Five-Ring Circus

Twitter Campaign Turns London Eye Into Olympic-Sized Mood Ring

London Eye
The London Eye’s Twitter-fueled Olympics light show.

Photo by WILL OLIVER/AFP/GettyImages

If you want to know how people are feeling about the 2012 Olympic Games, just watch that giant Ferris wheel that looms over the River Thames in London. Once a night, the London Eye will light up in a pattern that reflects the prevailing sentiment about the games among Twitter users that day. Positive tweets will turn the thing yellow, negative ones purple.

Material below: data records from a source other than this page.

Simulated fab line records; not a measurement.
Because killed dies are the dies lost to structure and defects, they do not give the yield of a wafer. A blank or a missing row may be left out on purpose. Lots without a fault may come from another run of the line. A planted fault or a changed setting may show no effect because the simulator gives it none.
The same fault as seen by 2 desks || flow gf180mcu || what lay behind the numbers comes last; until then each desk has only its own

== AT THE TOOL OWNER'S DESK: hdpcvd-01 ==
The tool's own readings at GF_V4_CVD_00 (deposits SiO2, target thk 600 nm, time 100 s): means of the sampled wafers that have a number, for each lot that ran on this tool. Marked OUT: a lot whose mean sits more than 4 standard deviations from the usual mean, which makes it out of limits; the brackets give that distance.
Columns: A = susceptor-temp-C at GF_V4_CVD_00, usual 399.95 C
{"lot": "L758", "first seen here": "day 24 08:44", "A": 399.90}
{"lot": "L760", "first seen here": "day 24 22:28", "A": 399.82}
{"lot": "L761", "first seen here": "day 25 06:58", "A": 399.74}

If it sounds like an epic MIT student prank crossed with a bizarre corporate social media campaign, that’s because that’s pretty much what it is. EDF Energy, a major UK energy company and sponsor of the London Eye, hired a team of MIT engineers to develop an algorithm that scans Olympics-related tweets and assigns them points based on the intensity of positive or negative sentiment expressed therein. If the tweets are, say, 75 percent positive, the London Eye will turn 75 percent yellow.  

How does it know what tweets are positive? According to the Telegraph, the algorithm checks the tweets against a library of some 2,750 words and phrases, including emoticons and non-standard English expressions like “omg” and, uh, “totes amazeballs.” Punctuation marks and intensifiers like “very” get factored in as well.

Given all of the snafus that have surfaced in the weeks leading up to the games, you’d think purple might predominate, at least until the actual events begin. But so far yellow has seemed to have the upper hand. (The light shows actually began Thursday night—you can watch them online here or here.)